Job Title
Serve as a highly skilled technical professional responsible for ensuring the reliability and performance of our cloud-based platform.
* This is a swing shift role (4 days a week) requiring location within the Republic of Ireland.
About Us
We serve over 8,100 customers, including 85% of the Fortune 500. Our intelligent platform connects people, systems, and processes to empower organizations to work smarter, faster, and better.
Your Role
You will be responsible for managing and resolving challenging issues for our ServiceNow SRE team, focusing on instance performance, reliability, and availability.
Key Responsibilities
* Provide relief and sustainable resolution to infrastructure issues.
* Conduct root cause analysis of incidents and implement preventive measures.
* Participate in troubleshooting bridges and provide support during critical incidents.
* Use software development, systems engineering, and networking expertise to proactively prevent repeatable issues.

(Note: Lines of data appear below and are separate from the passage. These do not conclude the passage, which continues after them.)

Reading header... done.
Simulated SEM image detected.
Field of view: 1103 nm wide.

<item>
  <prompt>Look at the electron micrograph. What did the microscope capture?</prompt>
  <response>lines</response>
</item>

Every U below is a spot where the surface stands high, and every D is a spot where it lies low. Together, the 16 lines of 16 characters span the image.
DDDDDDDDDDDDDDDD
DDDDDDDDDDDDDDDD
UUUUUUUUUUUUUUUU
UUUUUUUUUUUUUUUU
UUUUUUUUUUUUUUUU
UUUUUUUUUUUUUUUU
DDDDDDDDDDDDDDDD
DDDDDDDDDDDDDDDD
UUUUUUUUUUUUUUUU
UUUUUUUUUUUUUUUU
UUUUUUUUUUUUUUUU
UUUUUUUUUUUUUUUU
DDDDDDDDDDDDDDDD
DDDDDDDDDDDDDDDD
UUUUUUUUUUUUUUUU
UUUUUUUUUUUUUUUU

* Drive initiatives with partner teams to improve infrastructure reliability and performance through improved system design.
* Design, develop, and maintain scalable and reliable systems.
* Implement and manage monitoring, alerting, and incident response processes.
* Collaborate with development teams to ensure the reliability and performance of new features.
* Automate repetitive tasks to improve efficiency and reduce human error.
* Innovate and continuously improve system reliability, performance, and capacity.
Requirements
* Experience integrating AI into work processes, decision-making, or problem-solving.
* 8+ years of experience in a Site Reliability Engineering or similar role.
* Degree in Computer Science, Engineering, or related field.
* Self-motivated go-getter attitude with proven ability to lead and drive initiatives across the organization.
* Ability to inspire collaboration, navigate ambiguity, and drive initiatives from concept to execution.
* Extensive experience with ITIL-based IT operations, including incident, problem, and change management.
* Advanced expertise in Unix/Linux system administration.
* Proficient in automation tools and security best practices.
* Comprehensive knowledge of networking protocols and relational databases.
* Experience with infrastructure-as-code and configuration management tools.
* Strong programming skills in languages such as Python, Go, or Java.
* Cloud experience across AWS, Azure, or GCP.
* Proficiency in using monitoring and logging tools like Splunk, Prometheus, Grafana, or ELK stack.
* Experience with Kubernetes to orchestrate container deployment and management.
* Excellent problem-solving skills and attention to details.
* Excellent written and verbal communication skills.